- The Washington Times - Sunday, March 8, 2009

CRESAPTOWN, Md. (AP)

Fourteen-year-old Sylvia Carder, on a tour recently of the Center for Career and Technical Education, is starting to narrow her career choices.

“Culinary arts, cosmetology or welding,” Sylvia said during an open house at the center with her mother. And those are just a few of her options.

In Allegany County, students who don’t want to follow a college prep curriculum can pursue 17 other possibilities, including graphic communications and computer information technology.

The 35-year-old Career Center is not your father’s vo-tech program.

“It’s very different than when I was in school,” said Sylvia’s mother, Sarah, of Cumberland, who graduated from high school almost 20 years ago and recalled that “the kids who did badly went to vo-tech. But now it’s great. It’s hands-on. It’s really getting her ready for going into a career.”

School officials conduct the annual open house, in part, to clear up misconceptions.

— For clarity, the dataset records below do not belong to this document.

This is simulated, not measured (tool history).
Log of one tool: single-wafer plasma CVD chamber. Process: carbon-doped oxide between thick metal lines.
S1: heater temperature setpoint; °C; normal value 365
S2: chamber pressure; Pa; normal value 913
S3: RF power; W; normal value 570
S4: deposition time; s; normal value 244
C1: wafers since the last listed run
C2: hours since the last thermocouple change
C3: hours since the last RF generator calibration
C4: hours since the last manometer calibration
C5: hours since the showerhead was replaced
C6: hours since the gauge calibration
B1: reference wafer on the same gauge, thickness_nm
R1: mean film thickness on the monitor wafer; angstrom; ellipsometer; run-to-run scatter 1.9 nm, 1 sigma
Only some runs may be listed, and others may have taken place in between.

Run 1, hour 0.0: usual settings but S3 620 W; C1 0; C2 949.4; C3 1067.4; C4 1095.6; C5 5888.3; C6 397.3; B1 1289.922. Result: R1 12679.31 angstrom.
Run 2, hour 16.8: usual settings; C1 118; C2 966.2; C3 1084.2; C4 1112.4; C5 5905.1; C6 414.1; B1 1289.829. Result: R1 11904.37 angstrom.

“Somebody told me that you get a half degree if you come here,” said Paul Fritz, a senior enrolled in the Career Center’s law enforcement program. “That’s just not the case.” He’s also taking advanced placement literature and anatomy; he plans to go to Frostburg State University after graduation.

Career Center students often apply to two- and four-year colleges, said Jenean Fazenbaker, guidance counselor. She’s sent some 30 applications this year.

Allegany County students have three options to earn a diploma: a traditional college prep completer, an advanced-tech completer or a career and technology completer. Students can choose more than one, Ms. Fazenbaker said. Often, students gain confidence after spending time in a skill area and add college prep courses to their schedules.

“They get here and they really find success in their skill area,” she said. “They are finding a passion.”

About 20 percent of Allegany County students attend the Career Center. This year, enrollment is 351.

Ed Taylor’s electrical construction and maintenance class is usually full. The first sentence in the Career Center’s course catalog description says: “Highly skilled electricians are never without a job.”

“We look through books at diagrams of houses people have built,” said Josh Shuck, a senior who plans to join a union after graduation. Students study theory, then apply their skills at individual work stations.

“We have to figure out the loads and all that stuff,” said Mr. Shuck, who entered the Career Center because his older brother attended the HVAC program. Justin Shuck recently received an associate’s degree and is in the job market, Mr. Taylor said.

About 150 students and parents attended a recent open house.

“A majority have two or three choices,” said Darlene Bacon, tech prep coordinator, who recruits sophomores throughout the school year. Only juniors and seniors can take part in the Career Center.

“I think parents are seeing that besides the academics, students need some kind of technical skill for employment,” Ms. Bacon said. “And the Career Center offers both.”

Paul, the senior enrolled in the law enforcement program, hopes to become a state trooper, then an FBI agent after getting a college degree. He carries a fake pistol and a real set of handcuffs, as do all the law enforcement students.

Kaitlyn Growden signed up for the program because she wants to join the Army.

“They suggested I try this,” said Kaitlyn, 16, who moved to Cresaptown from Florida a few months ago and is happy with the Career Center. “You get to learn a lot of stuff like fingerprinting, handcuffing. We do PT every morning - a mile-and-a-half run, push-ups, pull-ups, sit-ups.”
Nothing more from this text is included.